The Colombian Government has signed permission for the United States to operate seven military bases for US troops within Colombian territory. The final text of the agreement has been kept secret, but it presumably authorizes all kinds of operations in the interior and exterior of the country.
Along with the deployment of the US IV fleet, this increases the United States’ military presence in a strategic region enabling any launched operations full access to the continent. By signing the agreement, Colombia guaranteed immunity to US military personnel and contractors, effectively guaranteeing them impunity and placing them at the margin of national and international judicial controls.

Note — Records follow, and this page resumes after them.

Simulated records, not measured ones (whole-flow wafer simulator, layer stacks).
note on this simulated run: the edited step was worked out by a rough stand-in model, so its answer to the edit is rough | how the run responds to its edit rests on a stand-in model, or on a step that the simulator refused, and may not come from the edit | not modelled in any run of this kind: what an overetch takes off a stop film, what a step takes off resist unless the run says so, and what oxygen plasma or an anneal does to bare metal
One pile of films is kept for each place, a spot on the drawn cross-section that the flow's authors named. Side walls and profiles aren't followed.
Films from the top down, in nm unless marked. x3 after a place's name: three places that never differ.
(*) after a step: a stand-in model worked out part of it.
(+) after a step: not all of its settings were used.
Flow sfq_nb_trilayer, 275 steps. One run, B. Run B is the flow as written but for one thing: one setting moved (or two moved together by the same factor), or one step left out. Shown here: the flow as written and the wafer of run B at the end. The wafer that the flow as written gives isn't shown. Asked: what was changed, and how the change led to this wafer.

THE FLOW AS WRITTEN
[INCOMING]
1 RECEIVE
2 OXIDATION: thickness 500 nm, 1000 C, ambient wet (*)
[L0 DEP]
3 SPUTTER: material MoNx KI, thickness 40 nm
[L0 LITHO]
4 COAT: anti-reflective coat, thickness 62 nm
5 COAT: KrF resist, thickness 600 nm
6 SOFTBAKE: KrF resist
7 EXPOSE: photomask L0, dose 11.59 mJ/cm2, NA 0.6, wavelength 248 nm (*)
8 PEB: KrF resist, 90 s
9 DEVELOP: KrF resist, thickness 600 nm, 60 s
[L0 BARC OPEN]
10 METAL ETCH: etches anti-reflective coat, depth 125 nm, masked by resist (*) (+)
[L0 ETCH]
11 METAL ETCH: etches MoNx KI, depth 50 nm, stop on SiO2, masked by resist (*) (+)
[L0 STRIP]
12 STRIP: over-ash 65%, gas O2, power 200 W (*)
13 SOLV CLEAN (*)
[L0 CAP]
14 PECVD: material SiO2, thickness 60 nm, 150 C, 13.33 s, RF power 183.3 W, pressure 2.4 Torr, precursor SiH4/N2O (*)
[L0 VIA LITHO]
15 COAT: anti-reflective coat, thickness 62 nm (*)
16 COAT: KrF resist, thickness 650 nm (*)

Meanwhile, the use of the bases signifies an intervention in Colombian internal affairs and a threat to the democratic processes of the whole region. For example, the Soto Cano military base in Honduras has been a space for US support of coups in the same country. The Tocumen international airport in Panama is used by the American reconnaissance planes E-3 AWACS, which keep permanent watch over Central American airspace. The campaign of the current Panamanian president, Ricardo Martinelli, was financed in Washington; in correspondence, he was barely in power when he put the Tocumen agreement into effect, without prior negotiation or referendum. While there is a noticeable growing presence of US warships at the old Radman base, situated by the Panama Canal exit to the Pacific Ocean, the United States has plans to deploy aircrafts E-3 AWACS, Orion P-3 and cargo transport C-17 in the Palanquero base, Colombia.
The intent to intervene in the processes of Latin American integration is clear. This is done by means of an incentive to those who want to destabilize the democratic advances and provoke conflicts in a region that has resumed its fight for autonomy and the search for its own roads to development. To that effect, the US Secretary of State, Hillary Clinton, on signing the agreement with the Colombian Government, claimed that its objective is “regional security”.
The presence of the American bases in Colombia has been justified by the pretexts of the fight against terror and narcotrafficking, but in reality it represents a piece of the United States’ global military device and supports a military and unilateral approach to these problems, impeding them being dealt with regionally, socially, politically and with autonomy and multilateralism. Unilateral militarization involves regional destabilization, and its presence in Colombia and bordering zones is a contributing factor to the aggravation of the humanitarian, environmental and social crises that cover vast regions.
One possible consequence is that the countries that feel directly threatened by this US policy, in turn seek out resources of their own to reinforce their security, and so begins another regional arms race, provoked by the United States.
Additionally, Washington’s growing military presence in Latin America follows the model of globalization of the North Atlantic Treaty Organization (NATO), the only transnational military alliance, which hopes to displace the United Nations (UN) as the principal global forum and the most important supranational organization.
The United States Southern Command, responsible for the planning, coordination and management of US military activities in Latin America and the Caribbean, has installed military bases with airports in Aruba-Curaçao, the Netherlands Antilles, Manta, Ecuador and Comalapa, El Salvador; it is trying to install others in Argentina, Paraguay, Colombia and the Dominican Republic.
As good-willed men and women from all over the world, committed to peace and complete disarmament, we demand that the construction or concession of new bases and the extension of existing ones be permanently suspended. We ask every government, from Latin America, the Caribbean, the world, to express its wholehearted rejection of the United States Government’s plot to dominate the planet and all humanity; and that a serious agreement is made with immediate effect to carry out a global disarmament plan, one that is simultaneously and proportionately applicable to all nations, especially the super powers.
We want the elimination of all nuclear arsenals to be the first step towards the total disarmament of our planet. It is time to listen to the voices of millions of men and women from all over the world who demand an end to the buildup of arms, starting with nuclear weapons and wars. Let nonviolence be the identity card of human beings, and let there be peace.